Monday 15 August 2011

Ite, Missa Est

On this blog, in which posts are mostly triggered by distant memories of childhood, I've not written in any meaningful way about the role of religion in my upbringing. For a Pole, religion by default means Roman Catholicism, wherever he may be brought up in exile. Though theologians dare not call it so, Polish Catholicism is a very specific sub-set of the Church of Rome, with its Black Madonnas (Mario Królowo korony polskiej, módl się za nami) and national martyrology ("Boże, coś Polskę...").

My own childhood, however, was tinged with Catholicism but not the mainstream Polish sort. By virtue of the fact that we lived much closer to the (Irish) Catholic parish of St. Joseph the Worker than to the Polish church (Św. Andrzeja Boboli in Hammersmith), my family would alternate between the two, so my childhood view of Catholicism diverges from the usual Polish UK emigre experience. My First Holy Communion was at St Joseph's, the catechism book I learnt my prayers from was in English (well do I remember the colour illustrations of biblical stories); I was instructed by English-speaking (Irish) nuns. Yet my brother was christened at Andrzeja Boboli. I shall no doubt past again about the specifics of the Polish parish.

Above: I'm getting a signed reproduction of Leonardo's Last Supper as a souvenir of my First Holy Communion. Hanwell, spring, 1965.

The old St. Joseph's church reeked of incense. It was dark; its nooks and crannies filled with statues of saints, and of Jesus baring his exposed heart to one and all, or nailed, bleeding, to a cross - quite scary for a small child. Outside of Mass, the church resonated with silence; one's footsteps echoed around it. Votive candles burned on black cast-iron framed holders that could accommodate 30 or so candles ('small candles 3d, large candles 6d'); when all were ablaze, they gave off much heat and light (pleasant on winter afternoons).

Above: not County Limerick, nor a suburb of Dublin - this is Hanwell, 1965. Note the hats, the clothes, the advert for Sunblest Bread, a branch of Halford Ltd, the sunshine. That's me in the foreground (face turned away from camera).

It was demolished and replaced by a new modern-style building in 1967. I remember when it was a building site, grey concrete pillars and scaffolding; I remember the first Masses in the new church.
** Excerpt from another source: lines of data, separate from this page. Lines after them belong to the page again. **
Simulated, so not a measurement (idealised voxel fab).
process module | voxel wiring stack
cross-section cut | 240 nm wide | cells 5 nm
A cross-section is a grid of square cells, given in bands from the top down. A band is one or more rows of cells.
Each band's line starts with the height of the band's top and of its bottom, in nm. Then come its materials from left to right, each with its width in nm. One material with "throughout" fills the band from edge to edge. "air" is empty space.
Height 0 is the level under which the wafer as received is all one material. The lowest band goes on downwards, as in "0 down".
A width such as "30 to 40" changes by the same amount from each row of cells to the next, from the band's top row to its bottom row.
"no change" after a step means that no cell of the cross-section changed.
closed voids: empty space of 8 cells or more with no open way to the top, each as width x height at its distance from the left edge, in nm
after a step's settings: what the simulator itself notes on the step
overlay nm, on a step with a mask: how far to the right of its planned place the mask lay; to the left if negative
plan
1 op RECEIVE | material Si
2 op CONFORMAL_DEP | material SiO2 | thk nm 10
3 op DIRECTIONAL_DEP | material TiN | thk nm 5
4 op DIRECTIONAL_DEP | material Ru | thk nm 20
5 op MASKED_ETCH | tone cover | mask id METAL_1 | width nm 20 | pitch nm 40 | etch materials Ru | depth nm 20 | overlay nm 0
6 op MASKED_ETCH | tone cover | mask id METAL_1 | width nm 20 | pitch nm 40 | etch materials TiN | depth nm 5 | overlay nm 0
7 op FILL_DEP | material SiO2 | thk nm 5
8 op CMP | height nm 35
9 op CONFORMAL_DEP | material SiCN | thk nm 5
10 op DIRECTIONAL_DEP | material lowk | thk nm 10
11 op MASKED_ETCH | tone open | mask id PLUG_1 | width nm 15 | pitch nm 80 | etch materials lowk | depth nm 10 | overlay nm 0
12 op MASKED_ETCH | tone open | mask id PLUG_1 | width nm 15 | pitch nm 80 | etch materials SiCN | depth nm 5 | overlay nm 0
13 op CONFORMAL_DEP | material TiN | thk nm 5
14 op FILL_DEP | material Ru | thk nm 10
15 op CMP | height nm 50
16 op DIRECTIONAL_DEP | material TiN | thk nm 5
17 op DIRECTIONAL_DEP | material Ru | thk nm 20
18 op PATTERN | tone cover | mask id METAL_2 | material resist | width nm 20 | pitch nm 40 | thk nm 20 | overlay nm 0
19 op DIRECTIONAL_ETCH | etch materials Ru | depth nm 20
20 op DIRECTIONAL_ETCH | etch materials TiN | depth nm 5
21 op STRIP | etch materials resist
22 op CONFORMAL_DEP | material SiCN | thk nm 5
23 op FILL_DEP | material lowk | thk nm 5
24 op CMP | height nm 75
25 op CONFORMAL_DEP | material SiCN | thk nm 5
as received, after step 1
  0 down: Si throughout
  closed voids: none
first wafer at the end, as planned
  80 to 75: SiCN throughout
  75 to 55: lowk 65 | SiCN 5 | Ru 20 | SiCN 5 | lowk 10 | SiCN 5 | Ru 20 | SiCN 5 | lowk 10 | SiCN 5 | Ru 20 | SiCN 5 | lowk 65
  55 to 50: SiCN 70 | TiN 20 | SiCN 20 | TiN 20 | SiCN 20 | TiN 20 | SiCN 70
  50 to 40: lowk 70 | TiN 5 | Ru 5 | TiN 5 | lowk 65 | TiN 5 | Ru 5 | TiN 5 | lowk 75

In my childhood, Mass was said in Latin in both churches, which made me feel that the Catholic Church was one great, universal religion, and not splintered by nationalist divisions. "Dominus vobiscum" the priests, Irish or Polish, would intone. "Et cum spirito tuo", the faithful would respond. I still recall much of the Latin mass, and in a way am sorry that it has gone, a layer of mysticism and magic stripped away in a global trend of dumbing down.

By 1969, when I started at Gunnersbury Roman Catholic Grammar School for Boys, Mass was said in the vernacular. Father Gilligan and Father Doyle would celebrate Mass and Benediction in English. Months later, we moved to West Ealing, to worship at the Polish Catholic Centre (POK) on Courtfield Gardens. And here, Mass would be said in Polish.